Career Paths

The Job Ad Collector

Learn how to extract information from websites (web scraping) to automatically collect data, such as job postings.

Our Project: Job Ad Web Scraper

A script that visits a job listings website, finds all positions containing the word "Python," and saves the title, company, and link to a CSV file.

Core Technologies We'll Use:

Python
requests
BeautifulSoup4
csv
Step 1 / 5

Step 1: Library Installation and Setup

We install the necessary libraries and define the basic constants for our web scraper.

Introduction to Web Scraping

Web Scraping is the process of automatically extracting data from websites. Instead of manually copying information, we write a script that "visits" the page, downloads its content (HTML), and parses it to find the data we are interested in. It is an extremely powerful technique for data collection.

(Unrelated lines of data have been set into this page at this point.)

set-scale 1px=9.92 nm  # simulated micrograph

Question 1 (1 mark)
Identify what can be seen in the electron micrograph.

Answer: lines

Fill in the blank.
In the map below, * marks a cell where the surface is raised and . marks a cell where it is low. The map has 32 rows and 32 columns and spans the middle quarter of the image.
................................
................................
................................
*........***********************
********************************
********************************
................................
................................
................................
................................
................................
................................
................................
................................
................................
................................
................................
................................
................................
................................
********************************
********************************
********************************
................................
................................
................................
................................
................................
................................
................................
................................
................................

Warning: Always check a website's `robots.txt` file (e.g., `https://www.example.com/robots.txt`) and its terms of use to ensure that scraping is allowed. Always be "polite" to servers by making requests at reasonable intervals.

1. Virtual Environment and Installation

Open your terminal and create a new environment for the project:

mkdir job_scraper
cd job_scraper
python -m venv venv
# Activation...
pip install requests beautifulsoup4

2. Initial Script

Create a file `job_scraper.py`. We will start by importing the libraries and defining our constants:

  • `requests`: To make the HTTP request and download the page.
  • `BeautifulSoup` (from `bs4`): To parse the HTML.
  • `csv`: To write the data to a CSV file.
  • `URL`: The address of the website we will scrape.
  • `HEADERS`: It is good practice to send a `User-Agent` header to make our request look like that of a regular browser.

# job_scraper.py
import requests
from bs4 import BeautifulSoup
import csv
import time

# Note: Websites change frequently. The selectors may need adjustment.
URL = "https://www.kariera.gr/jobs?q=python"
HEADERS = {
    "User-Agent": "Mozilla/5.0 (Windows NT 10.0; Win64; x64) AppleWebKit/537.36 (KHTML, like Gecko) Chrome/91.0.4472.124 Safari/537.36"
}
Step 2 / 5

Step 2: Downloading the HTML Content

We use the requests library to send a GET request to the website and receive its HTML as a response.

The first step is to request the content of the webpage from the server. We will use the `requests.get()` function. It is crucial to wrap this call in a `try...except` block to handle potential network problems (e.g., timeout, connection error).

The `response.raise_for_status()` method is very useful, as it automatically checks if the response was successful (status code 2xx) and raises an exception if there was an error (e.g., 404 Not Found, 500 Server Error).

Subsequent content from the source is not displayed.